Oops, my apologies, my "you didn't test egrep" comment was incorrect;
I wasn't paying attention properly.

"It is wise to engage brain before putting mouth in motion."
-- 
				Henry Spencer @ U of Toronto Zoology
				{allegra,ihnp4,linus,decvax}!utzoo!henry

fnf@unisoft.UUCP (07/23/85)

In article <5785@utzoo.UUCP> henry@utzoo.UUCP (Henry Spencer) writes:
>> Notice that plain old grep is the fastest of all, and fgrep is the slowest!
>
>You forgot to test egrep, which is well-known to be the fastest for the
     ^^^^^^^^^^^^^^^^^^^^	    ^^^^^^^^^^
>trivial case.  Where fgrep makes a difference is when you want to search
>for a number of strings simultaneously.  Grep can't do that at all, and 
>egrep hits pattern-complexity limits quickly.  Fgrep really screams along
>in this case...

Thanks for the tidbit of Unix folklore Henry.  But no, I didn't forget
to test egrep, here is an extract from my original posting:

		real	user	sys
		----	----	---

	grep	1.9	1.1	0.6
	bgrep	2.7	1.9	0.7
	egrep	3.5	2.6	0.7
	fgrep	9.6	8.8	0.7


It would be nice if the documentation wasn't so misleading.  From the
From the system V User's Manual grep(1):

	"Grep patterns are limited regular *expressions* in the style
	of ed(1)..."

	"Egrep patterns are full regular *expressions*..."

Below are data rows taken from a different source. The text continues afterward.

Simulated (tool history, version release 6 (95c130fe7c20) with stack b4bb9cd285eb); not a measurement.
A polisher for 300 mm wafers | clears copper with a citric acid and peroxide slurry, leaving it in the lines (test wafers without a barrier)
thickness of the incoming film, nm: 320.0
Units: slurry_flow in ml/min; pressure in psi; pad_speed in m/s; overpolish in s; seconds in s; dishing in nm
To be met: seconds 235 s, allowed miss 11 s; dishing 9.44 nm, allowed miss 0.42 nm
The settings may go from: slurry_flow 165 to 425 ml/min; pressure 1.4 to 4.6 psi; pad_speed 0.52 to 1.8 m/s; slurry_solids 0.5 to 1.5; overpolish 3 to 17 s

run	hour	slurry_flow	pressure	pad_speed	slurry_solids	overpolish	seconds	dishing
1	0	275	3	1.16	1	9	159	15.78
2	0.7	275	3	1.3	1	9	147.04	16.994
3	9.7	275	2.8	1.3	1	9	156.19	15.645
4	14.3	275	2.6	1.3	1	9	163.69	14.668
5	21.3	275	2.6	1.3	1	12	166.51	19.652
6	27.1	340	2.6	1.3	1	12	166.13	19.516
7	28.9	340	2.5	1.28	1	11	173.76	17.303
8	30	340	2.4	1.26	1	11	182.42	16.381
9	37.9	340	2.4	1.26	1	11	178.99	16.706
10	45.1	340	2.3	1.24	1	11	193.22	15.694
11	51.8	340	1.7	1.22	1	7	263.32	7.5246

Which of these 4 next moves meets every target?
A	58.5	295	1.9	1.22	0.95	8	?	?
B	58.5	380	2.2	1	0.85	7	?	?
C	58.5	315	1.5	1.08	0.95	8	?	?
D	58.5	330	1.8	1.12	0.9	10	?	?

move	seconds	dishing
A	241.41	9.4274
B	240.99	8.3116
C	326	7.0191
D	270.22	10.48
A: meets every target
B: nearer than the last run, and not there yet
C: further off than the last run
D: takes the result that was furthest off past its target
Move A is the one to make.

	"Fgrep patterns are fixed *strings*; it is fast and compact."

This implies that fgrep should be the fastest for plain old strings
even if there is only one (or none? :-).

-Fred

===========================================================================
Fred Fish    UniSoft Systems Inc, 739 Allston Way, Berkeley, CA  94710  USA
{ucbvax,decvax}!unisoft!fnf	(415) 644 1230 		TWX 11 910 366-2145
===========================================================================

thomas@utah-gr.UUCP (Spencer W. Thomas) (07/31/85)

Not to continue flogging a dead horse, but I think (mixing my
metaphors), I may be able to shed a little more light here.  (Then
again, maybe not.)

In article <507@unisoft.UUCP> fnf@unisoft.UUCP (Fred Fish) writes:
>From the system V User's Manual grep(1):
>...
>	"Egrep patterns are full regular *expressions*..."

You didn't quote the relevant part about egrep (unless this has been
deleted from the SYS V manual).  The '...' expands to
	"it uses a fast deterministic algorithm..."
When read carefully, this indicates that egrep has the potential of
being faster.  The problem with egrep is
	"that [it] sometimes needs exponential space."

Timings of '*grep foo *' on a large directory yield the information

egrep	5.8u 1.6s 0:17 41% 19+40k 217+13io 2pf+0w
grep	7.0u 1.7s 0:34 25% 7+15k 225+22io 1pf+0w
fgrep	10.0u 1.8s 0:47 24% 7+15k 211+7io 3pf+0w

showing `clearly' the superiority of egrep in this case.

I think that in Fred's example, the setup time for egrep may have
overwhelmed the search time (that's the only theory I can think of,
anyway), so that perhaps grep is better for single file searches, but it
has been our experience that egrep is better when searching over a large
number of files.  (To forstall the obvious followups:)  It seems clear,
from previous postings, that 'bm' or 'bgrep' are better for the simple
case of searching for strings.

-- 
=Spencer   ({ihnp4,decvax}!utah-cs!thomas, thomas@utah-cs.ARPA)
	"You don't get to choose how you're going to die.  Or when.
	 You can only decide how you're going to live." Joan Baez